Managing Intellectual Property, May 2013, 117-118

 

HOW TO AVOID COMPULSORY LICENSES                

 

The quid pro que behind grant of a patent in a country other than that of its origin is to help making scientific advances by dissemination of knowledge and transfer of technology. Exploitation of patented invention without prejudicing commerce and industry in the country of grant is considered to be the best mode of achieving this objective.

In order to prevent any abuses which might result from the exercise of exclusive rights, both the TRIPs agreement and the Paris Convention have incorporated adequate provisions stressing on the ‘working’ of patented inventions. Compared to the Paris Convention, Article 27(1) of the TRIPs agreement provides no distinction between the products which are imported and that which are locally manufactured. According to TRIPs, measures against “abuse of monopoly” are to be initiated if the market is not supplied either ways.

While Pakistan is a member of both the TRIPs agreement and the Paris Convention yet in its Patents Ordinance, 2000, it has adopted the position taken by the Paris Convention under its Article 5A(1) – 5A(4) . The 2000 Ordinance, therefore, stresses on the actual manufacturing rather than mere selling. Given this, unless there are circumstances justifying non-exploitation or insufficient exploitation of the patented invention, a patentee who embarks of any action (working through importation) or inaction (non-working), he opens himself to an application for compulsory license.

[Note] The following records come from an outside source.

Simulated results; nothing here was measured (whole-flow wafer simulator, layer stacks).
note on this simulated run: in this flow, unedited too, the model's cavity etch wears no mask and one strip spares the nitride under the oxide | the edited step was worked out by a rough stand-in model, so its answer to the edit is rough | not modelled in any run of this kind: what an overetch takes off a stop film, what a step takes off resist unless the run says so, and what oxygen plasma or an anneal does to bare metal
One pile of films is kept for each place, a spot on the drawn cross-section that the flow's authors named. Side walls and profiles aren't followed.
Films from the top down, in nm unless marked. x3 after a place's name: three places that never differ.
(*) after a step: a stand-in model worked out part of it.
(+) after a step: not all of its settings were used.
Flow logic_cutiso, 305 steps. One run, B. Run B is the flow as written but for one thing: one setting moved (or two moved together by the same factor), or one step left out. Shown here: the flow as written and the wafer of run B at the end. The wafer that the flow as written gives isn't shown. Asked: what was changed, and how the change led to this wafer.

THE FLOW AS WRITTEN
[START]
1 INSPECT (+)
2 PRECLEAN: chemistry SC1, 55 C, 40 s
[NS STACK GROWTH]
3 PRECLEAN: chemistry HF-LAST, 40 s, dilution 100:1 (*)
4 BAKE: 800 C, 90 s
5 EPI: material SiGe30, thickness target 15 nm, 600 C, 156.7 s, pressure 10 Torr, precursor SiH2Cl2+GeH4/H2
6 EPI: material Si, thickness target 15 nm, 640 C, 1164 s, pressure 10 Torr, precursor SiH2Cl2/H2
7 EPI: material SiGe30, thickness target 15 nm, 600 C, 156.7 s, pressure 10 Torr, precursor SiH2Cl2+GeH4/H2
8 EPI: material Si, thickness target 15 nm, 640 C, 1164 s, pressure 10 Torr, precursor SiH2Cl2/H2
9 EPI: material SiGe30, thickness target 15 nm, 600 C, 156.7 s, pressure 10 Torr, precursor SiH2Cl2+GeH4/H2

In terms of law, there is no defined list of circumstances justifying lack of manufacture (non-working) or incomplete manufacture (insufficient working), however, the complex nature of the patented invention and/or the underlying technologies, economic non-viability to establish plant in each country of grant where patented products are sold may be taken as factors favoring import to be construed as the only reasonable and viable means of bringing the invention into public service.

Another ancillary issue relating to the exploitation of patented invention is the “timing”. In line with the provisions of Paris Convention, section 59 of the ibid Ordinance has made it acteclaire that a working is critical after the expiration of a period of 4 years from the date of filing of the patent application or 3 years from the date of grant whichever expires last. This impliedly suggests that decision on grant of the patent must be taken within 4 years from the date of filing irrespective of the fact whether or not there is any provision setting a definite deadline for acceptance or otherwise.

Since 2006, the concept of time liberated prosecution and resulting consequent patent pendency until a best commercial strategy is evolved on part of the applicants has generated a bundle of un-worked patents and has transformed Pakistan Patent Office (PK-PO) a store of record. This delaying tactic may ensue a number of legal issues including an increase in the risk of forfeiture or revocation of the patent. As  prosecution  delays is not amongst grounds supporting delays on patent applicant’s part in working or non-working, a careful patent strategy is sine qua non   to avoid activation of legislative provisions providing for the grant of compulsory licenses.